Memories of a drunken mother going outside and peeing in the middle of the yard. The neighbors were having a patio party with their friends and saw it all. They laughed and laughed.
Memories of a drunken mother getting up int he middle of the night and sitting on a chair and peeing all over it. The next day when I confronted her with the stinking chair, she refused to aknowledge it at all and insisted she did not do that!

Memories of whiskey being thrown in my face burning my eyes, then being pushed down the steps.

The worst memory of all. Being destitute with a little child. Living with her till I got on my feet. Being thrown out of the house baby and all one evening when she was drunk, and spending the entire night on a park bench with the child.
Having to give up the child at 2 years old because NO ONE would help me. I had no car, no money and no way to get to a job. It was horrid. I didn't know about welfare.

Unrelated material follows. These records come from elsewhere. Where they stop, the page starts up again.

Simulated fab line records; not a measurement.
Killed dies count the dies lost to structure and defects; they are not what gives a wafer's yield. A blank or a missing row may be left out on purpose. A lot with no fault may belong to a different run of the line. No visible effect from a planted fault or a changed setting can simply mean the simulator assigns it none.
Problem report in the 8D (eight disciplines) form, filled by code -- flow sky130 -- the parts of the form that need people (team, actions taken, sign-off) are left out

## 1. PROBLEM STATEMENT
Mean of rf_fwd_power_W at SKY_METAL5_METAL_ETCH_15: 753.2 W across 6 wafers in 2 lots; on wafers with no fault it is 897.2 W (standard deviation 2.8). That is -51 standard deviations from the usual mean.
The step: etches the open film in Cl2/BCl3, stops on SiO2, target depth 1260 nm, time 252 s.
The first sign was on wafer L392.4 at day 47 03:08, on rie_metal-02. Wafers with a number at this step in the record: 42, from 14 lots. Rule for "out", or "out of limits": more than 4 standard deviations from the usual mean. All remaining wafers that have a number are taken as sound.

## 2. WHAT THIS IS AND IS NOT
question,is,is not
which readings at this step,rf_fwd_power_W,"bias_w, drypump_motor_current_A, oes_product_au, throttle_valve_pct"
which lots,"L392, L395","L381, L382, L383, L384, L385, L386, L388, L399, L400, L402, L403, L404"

My memories of her make me hate her with all my heart. I despise her. My sister won't even talk to her after 10 years she hates her so much. She's been sober 30 years, and is a huge old timer in her AA group. Did she walk through the 9th step with her children? No! Why she acts as if nothing ever happened!

Oh well, I am venting here, but anyway, those are my memories. I don't like to dwell on them too long.


So, memories do not serve me well. I just keep plugging along with the 12 steps. I talk to my mom, but I no longer allow her to manipulate me in any way. If she doesn't like what I do or say, it's too bad!